In the course of that day 20 years ago, the life of playwright Mel Weiser took a significant turn. Twelve hours after the mishap, he could move his fingers and toes, but it took him almost two years to fully recover.
"After that, I said, 'It's time to do something very special,' " he said.
This turning point prompted Weiser to abandon his career as a highly accomplished and somewhat anonymous voice in the entertainment business, to write "The Trespasser," (Avon Books), a novel about a woman who has a near-death experience, and a second book, "Within the Web" (Dell Publications).
In Weiser's modest Phoenix home, there are no visible signs of extravagance. But he has a slew of extravagant stories to tell.

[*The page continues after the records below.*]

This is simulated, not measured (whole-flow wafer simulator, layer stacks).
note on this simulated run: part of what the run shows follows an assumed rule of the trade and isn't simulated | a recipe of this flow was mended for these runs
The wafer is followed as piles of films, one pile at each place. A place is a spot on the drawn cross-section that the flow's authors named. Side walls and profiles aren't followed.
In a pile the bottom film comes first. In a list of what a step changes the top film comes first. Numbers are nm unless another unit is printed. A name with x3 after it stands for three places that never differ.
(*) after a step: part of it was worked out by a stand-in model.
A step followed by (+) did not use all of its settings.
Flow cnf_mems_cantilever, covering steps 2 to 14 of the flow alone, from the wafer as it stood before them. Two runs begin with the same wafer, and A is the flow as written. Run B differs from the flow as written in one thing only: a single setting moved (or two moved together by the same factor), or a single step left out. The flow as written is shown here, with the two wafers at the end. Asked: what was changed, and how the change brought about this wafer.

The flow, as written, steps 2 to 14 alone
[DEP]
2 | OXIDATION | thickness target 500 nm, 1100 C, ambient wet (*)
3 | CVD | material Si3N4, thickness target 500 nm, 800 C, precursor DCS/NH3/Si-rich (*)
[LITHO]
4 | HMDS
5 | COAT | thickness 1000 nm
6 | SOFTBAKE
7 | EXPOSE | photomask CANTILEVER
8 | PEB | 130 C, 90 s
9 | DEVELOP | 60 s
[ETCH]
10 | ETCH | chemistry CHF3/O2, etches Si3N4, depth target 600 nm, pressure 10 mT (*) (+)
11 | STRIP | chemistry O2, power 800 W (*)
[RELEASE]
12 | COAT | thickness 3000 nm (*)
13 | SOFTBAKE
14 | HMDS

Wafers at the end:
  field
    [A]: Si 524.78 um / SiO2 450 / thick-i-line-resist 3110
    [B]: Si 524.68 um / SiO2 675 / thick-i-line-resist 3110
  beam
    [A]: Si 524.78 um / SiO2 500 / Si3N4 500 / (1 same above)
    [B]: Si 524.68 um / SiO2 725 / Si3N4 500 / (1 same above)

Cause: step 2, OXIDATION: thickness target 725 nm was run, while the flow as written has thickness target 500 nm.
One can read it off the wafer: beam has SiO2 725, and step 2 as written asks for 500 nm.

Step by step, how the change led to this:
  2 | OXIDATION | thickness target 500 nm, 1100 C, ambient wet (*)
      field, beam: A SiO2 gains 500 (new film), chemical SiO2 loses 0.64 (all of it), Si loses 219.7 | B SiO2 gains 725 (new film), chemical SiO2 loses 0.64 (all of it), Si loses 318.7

Growing up in New York City, Weiser was fascinated by the theater and paid close attention to Broadway and the works of playwrights Arthur Miller and Tennessee Williams. He failed to get his own plays produced while living in New York.
Then in 1958 he moved to Arizona with his family. Once here, he watched his portfolio and resume expand. After producing, writing and directing some 70 productions that were performed on Broadway and in dinner theaters around the country, Weiser rented two theaters in Phoenix - Circle Sixteen Playhouse and what was then known as Phoenix Little Theater.
He later developed the now-defunct Phoenix Jewish Theater in the former Valley of the Sun Jewish Community Center, where he directed such plays as "Morning Star" and "The Tenth Man."
Perhaps his most memorable achievement, he says, was when he and actor Michael Byron developed Actors Inner Circle in Phoenix in the 1960s. It was there that Weiser was introduced by another actor, Burke Rhind, to a prospective talent named Nick Nolte.
In Weiser's new tell-all book, "Nick Nolte: Caught in the Act," ($24.95 hard cover, Momentum Books Ltd., Troy, Mich.) he describes that first meeting with Nolte this way: "(Nolte) told me all about his inexperience and his hunger to act. The fire was there, all right. Some people are wannabes, and some are gottabes. It was evident ... that he fit squarely and eternally into the gottabe category."
Weiser suggested to Nolte that he move to Phoenix from Nebraska to join Actors Inner Circle. Nolte's mother, Helen, lives in Phoenix, so he was no stranger to the Valley. Nolte went on to act in more than a dozen stage plays here, directed by Weiser.
Nolte was eventually propelled to superstardom when he was cast in a Walt Disney television production of "The Feather Firm." But he never forgot Weiser. The two have remained close, sharing an array of both wild and tender moments together.
The halo of craziness that surrounds Nolte is shared in Weiser's up-close tome, available March 22. The biography is already making waves in Hollywood. It reveals for the first time Nolte's obsession to churn out perfect scenes, and his fear of not doing so. From caustic temper tantrums to unscripted bursts of rage, Weiser, too, has fallen victim to his share of verbal abuse from the actor.
"We both realize there's no venom behind that," Weiser says. "I speak to him abusively too. In fact, there's no one else I know who treats him the way I do. I argue with him. I tell him he's crazy. I tell him he's obsessing. But everyone else fawns over him because he's a star."
Being a star has fueled Nolte's apprehension about exposing his personal side, Weiser says. So a book detailing Nolte's preoccupation with flatulence or the removal of his boils and lesions surely is not his idea of star treatment.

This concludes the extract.